But we believe that our external programming, especially on the educational front, must engage every segment of our society and include the working class, obviously. Beyond our community, there’s the labor struggle, the question of unions. That’s where we’re starting to develop our footprint. The labor movement in this country is weak, especially in southern states. Canadian and British chapters have more experience and more engagement with unions. On the West Coast, for example California and the Bay Area specifically, the chapters are more experienced with unions than in Houston or Dallas or where it’s a little more elementary or embryonic. That’s a front we’re still working to develop.

PYM views the popular classes as the working classes of Palestine and the Palestinian diaspora more broadly. And because we are an exiled refugee population, which is not one and the same as a class, but reflects a class dynamic, class is the foundation of our struggle and the foundation of our society. We’ve developed a deeper articulation of what a future Palestinian state or society would look like. At the center of it is a politics that understands the role of the working class as central to the constitution of any state. Now, whether we’ve consolidated that politics — we haven’t reached that point as an organization or as a movement. That’s a deeper engagement we will likely have in the future.

How are PYM’s relations with organizations in Palestine at this moment?

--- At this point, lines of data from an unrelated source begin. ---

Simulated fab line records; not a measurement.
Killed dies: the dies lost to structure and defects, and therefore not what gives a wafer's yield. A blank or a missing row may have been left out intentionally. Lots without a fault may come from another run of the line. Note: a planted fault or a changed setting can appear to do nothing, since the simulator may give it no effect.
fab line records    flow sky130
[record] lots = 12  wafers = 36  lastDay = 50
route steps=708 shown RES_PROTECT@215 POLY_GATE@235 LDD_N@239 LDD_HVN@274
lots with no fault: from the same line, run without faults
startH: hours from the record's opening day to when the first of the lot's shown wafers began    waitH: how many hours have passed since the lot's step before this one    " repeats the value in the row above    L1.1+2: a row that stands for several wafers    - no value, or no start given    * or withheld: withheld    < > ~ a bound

PYM as an organization, or as a movement field, sees ourselves as an extension of our people, as an extension of our homeland politics. It’s very difficult for us to directly engage Palestinian political organizations, because the dominant ones that are carrying the movement are deemed illegal and criminalized. You really can’t engage in a direct way or in a coordinated way. Instead, our politics develop independently through our shared struggles. That’s one aspect. Now, there are organizations and institutions that are not criminalized and that we do have relationships with — these are the nonprofits, the NGOs, the unions, etc. At the same time, the problems and the issues facing our respective institutions differ. Engagement can only exist on some high level and not in the nuances. PYM has relationships with organizations that do similar things, that think about things in similar ways. And creating space to gather engaged people and allow them to participate in political space is institution building.

What’s PYM’s relation to anti-Zionist Jewish organizations both in the U.S. and in Israel?

With Jewish anti-Zionist organizations, we have relationships, we work together, we organize on local levels together. But we also understand that Jewish anti-Zionist formations have a specific role to play in our struggle, and sometimes those roles can be complementary, but not necessarily overlapping. We’re still working to understand the parameters of that. So that means we’re not organizing together, but our efforts complement one another. For example, Palestinians are not going to enter Jewish community centers to agitate around Zionism among Jewish youth. But anti-Zionist Jews will play that role, and it’s complementary to our project.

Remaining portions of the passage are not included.